TALK: Large-Scale Data Collection for Human Contact Network Research
Prof. Dr. Thomas Schmid,
University of Utah, Salt Lake City, USA
Jan. 24th, 2014, 11:30am
KIT building 50.34,
Wireless sensor networks have come a long way to reach their ubiquitous state known today through scalable cost, low-power optimizations, and data management. As WSNs scale in size, the necessity for system designs - from low-level hardware implementations to data collection and management procedures - to account for handling extensive amounts of data is crucial. Several prominent papers address these issues for limited deployments of less than 200 nodes, but there are little resources available for multiple consecutive deployments of over 500 nodes.

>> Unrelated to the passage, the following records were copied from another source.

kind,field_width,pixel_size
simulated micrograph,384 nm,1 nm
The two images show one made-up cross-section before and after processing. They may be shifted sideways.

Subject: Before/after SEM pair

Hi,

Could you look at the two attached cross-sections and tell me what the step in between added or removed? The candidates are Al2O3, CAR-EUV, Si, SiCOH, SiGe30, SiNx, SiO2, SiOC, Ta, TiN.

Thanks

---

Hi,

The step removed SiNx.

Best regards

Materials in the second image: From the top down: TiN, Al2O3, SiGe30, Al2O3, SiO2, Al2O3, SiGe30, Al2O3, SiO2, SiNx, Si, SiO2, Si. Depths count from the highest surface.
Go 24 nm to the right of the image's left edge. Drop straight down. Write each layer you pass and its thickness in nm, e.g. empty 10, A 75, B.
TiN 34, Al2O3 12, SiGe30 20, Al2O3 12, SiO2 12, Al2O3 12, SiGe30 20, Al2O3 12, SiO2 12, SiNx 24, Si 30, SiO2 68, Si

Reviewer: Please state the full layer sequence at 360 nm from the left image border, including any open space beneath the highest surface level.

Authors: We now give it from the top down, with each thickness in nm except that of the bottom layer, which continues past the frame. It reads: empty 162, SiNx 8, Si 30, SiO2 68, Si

This talk will go over the engineering perspective on sensor data collection, management, and processing while collaborating with epidemiologists for the Wireless Ranging Enabled Node (WREN) network system for human contact research. The WRENs completed 13 deployments over a period of 8 months to mine over 35 million contact points. We present our design considerations, challenges, experiences, and will present how the hardware will scale down in size to cubic-mm sensing nodes.
Dr. Thomas Schmid received his M.Sc. in Communication Systems Engineering from the Ecole Polytechnique Federale de Lausanne in 2005, and his Ph.D. in Electrical Engineering from the University of California, Los Angeles in 2009 respectively. He is an Assistant Professor in the Department of Electrical and Computer Engineering at the University of Utah since 2011, and is currently the director of the Wireless and Embedded Sensing Systems Lab (WiESEL). His academic work has won numerous awards, including 4 best paper awards, 2 student design competitions, plus the UCLA Electrical Engineering 2009-2010 Outstanding PhD award. His current research on social interaction of school-aged children won the best demo award at ACM SenSys 2012.
Dr. Schmid is also the co-founder and CEO at Greina Technologies, a startup specializing in RF ranging technologies.